The Python package bibliometrics, with source code on GitHub and available for installation from PyPI, is a command line utility implemented 100% in Python that extracts common bibliometrics (total citations, h-index, i10-index) from a researcher's Google Scholar profile, calculates others (g-index, i100-index, i1000-index) from the first page of their profile, and generates an SVG summarizing the metrics which can then be displayed perhaps on a list of publications on their website. Here is an example (colors are user-configurable) of what this produces when pointed at my Scholar profile:
The intended use-case is for a researcher to monitor their own publications. For example, I am currently running this in a cron job twice per month (once per month is probably also sufficient). It is designed with that use-case in mind. It is also designed to respect Google Scholar's current robots.txt
, which currently allows accessing the first page of a profile, while disallowing virtually everything else. It has no dependencies, and does not use any of the existing Python libraries that collect Scholar data. This is not a tool for more generally scraping such data. If you are looking for more general scraping functionality, you can find several such Python libraries by searching PyPI.
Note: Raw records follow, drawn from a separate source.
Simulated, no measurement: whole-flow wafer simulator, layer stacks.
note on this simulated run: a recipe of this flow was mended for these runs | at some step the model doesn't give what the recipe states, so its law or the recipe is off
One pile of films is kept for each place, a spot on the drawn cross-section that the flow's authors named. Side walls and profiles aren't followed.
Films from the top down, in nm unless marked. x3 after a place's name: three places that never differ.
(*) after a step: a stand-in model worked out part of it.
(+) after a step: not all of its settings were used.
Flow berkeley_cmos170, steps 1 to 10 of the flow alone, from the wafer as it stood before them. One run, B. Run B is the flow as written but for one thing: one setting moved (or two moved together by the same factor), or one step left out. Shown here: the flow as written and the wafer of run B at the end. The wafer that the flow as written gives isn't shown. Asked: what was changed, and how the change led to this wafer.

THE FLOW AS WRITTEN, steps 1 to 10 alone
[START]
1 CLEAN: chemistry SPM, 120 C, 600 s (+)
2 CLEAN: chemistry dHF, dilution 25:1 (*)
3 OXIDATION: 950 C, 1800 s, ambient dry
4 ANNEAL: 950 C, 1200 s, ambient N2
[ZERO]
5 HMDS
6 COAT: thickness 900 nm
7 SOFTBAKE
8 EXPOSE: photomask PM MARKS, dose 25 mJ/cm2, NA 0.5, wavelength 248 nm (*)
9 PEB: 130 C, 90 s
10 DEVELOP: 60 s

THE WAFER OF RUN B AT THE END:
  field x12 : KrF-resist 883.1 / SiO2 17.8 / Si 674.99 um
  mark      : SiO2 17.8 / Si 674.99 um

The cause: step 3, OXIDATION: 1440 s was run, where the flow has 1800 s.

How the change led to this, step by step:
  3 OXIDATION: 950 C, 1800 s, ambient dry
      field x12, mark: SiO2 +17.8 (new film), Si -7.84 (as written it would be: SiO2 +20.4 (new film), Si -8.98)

This post is organized as follows:
- Supported Citation Metrics: explains the supported bibliometrics, as well as why these are included.
- How to Use
- Info for Potential Contributors
- Where You Can Find Me
Supported Citation Metrics
This application supports the following bibliometrics:
- Total number of citations.
- Total number of citations in past 5 years.
- Number of citations to most-cited article.
- h-index: An h-index equal to h means that the researcher's h most-cited articles have been cited a minimum of h times each.
- g-index: A g-index equal to g means that the researcher's g most-cited articles have been cited an average of g times each.
- i10-index: A researcher's i10-index is the number of their articles cited at least 10 times.
- i100-index, i1000-index, i10000-index: These are like the i10-index, but instead are the numbers of articles cited at least 100 times, 1000 times, and 10000 times, respectively.
Why These Citation Metrics for This Application?
Several of these can be extracted from the researcher's Google Scholar profile directly, while respecting Scholar's robots.txt
. The others (g-index, i100-index, i1000-index, i10000-index), likewise while respecting Scholar's robots.txt
, can be calculated using only the first page (top 100 publications) of the researcher's Google Scholar profile (provided the metric is at most 100). For any of these that would require retrieving more than the first page of results to compute, the application simply skips them. For example, if the researcher's g-index is actually 105, the application won't be able to compute this since it can only retrieve a list of the top 100 publications of that researcher without violating Scholar's robots.txt
, and thus the SVG that is produced simply won't show the g-index.
How to Use
Installing from PyPI
To install from PyPI:
python3 -m pip install bibliometrics
Or on Windows:
py -m pip install bibliometrics
Configuring
You configure the utility with a JSON file. The JSON configuration file must be named .bibliometrics.config.json
. The .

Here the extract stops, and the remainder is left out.